4. Develop Self-Awareness
It is impossible to control your emotions unless you recognize them first. Self-awareness is recognising, categorising, and assessing your thoughts and feelings. Although some people are extremely self-aware and some people don't have any self-awareness, most of us are probably not self-aware.
Let's go back to the woman who was adopted as a child. She may live her life depending on luck to succeed in relationships and feel as though no one loves her. Still, when she develops self-awareness, she can connect her relationship experiences and her fear of rejection. She will realize that she must love herself before creating healthy relationships. In other words, her ability to modify her beliefs and change her perspective depends entirely on her capacity to recognize her feelings and comprehend how they relate to her past. This is known as self-awareness.
If you find it difficult to regulate your emotions, try developing your self-awareness through self-analysis, journaling, meditation, and changing your perspective. This is the fundamental basis for developing your emotional intelligence, empathy for others' feelings, and capacity for healthy emotional expression.
5. Take Responsibility
Finally, decide to take responsibility for your emotions. To do this, resolve that you will never again allow fear and anger to rule your life. Decide what you want to focus on and what beliefs will enable them to do so.

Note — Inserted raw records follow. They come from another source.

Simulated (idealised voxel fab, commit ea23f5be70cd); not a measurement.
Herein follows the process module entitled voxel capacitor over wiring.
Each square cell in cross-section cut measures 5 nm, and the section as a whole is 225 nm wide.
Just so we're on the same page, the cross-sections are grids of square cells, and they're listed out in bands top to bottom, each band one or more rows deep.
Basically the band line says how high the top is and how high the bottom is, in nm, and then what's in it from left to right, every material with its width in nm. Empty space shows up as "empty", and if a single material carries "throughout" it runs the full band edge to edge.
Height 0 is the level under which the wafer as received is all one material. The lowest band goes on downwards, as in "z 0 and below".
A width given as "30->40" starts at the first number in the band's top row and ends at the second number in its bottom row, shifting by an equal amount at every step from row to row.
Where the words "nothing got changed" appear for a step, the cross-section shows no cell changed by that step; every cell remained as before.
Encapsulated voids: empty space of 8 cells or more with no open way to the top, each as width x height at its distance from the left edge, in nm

Then, choose a meaning for everything that happens to you and commit to it. We all can do this, and we should use it because it has the power to transform everything. Your beliefs are the only things that stand in the way of realizing your dreams and the things that sabotage your happiness.
Remember what Robbins says: “Have you ever considered that everything bad that has happened to you, including the most agonizing and tragic experiences, was to better rather than destroy your life?”
What if everything that happens to you, including the painful events, prepares you to lead a better life and increases your capacity for happiness and giving?
In Conclusion
"Real freedom comes when you decide to stop allowing external events to shape your emotional experience," Tony says. Only by developing emotional self-control and discovering the empowering meaning in everything that happens to you will you be able to achieve this freedom.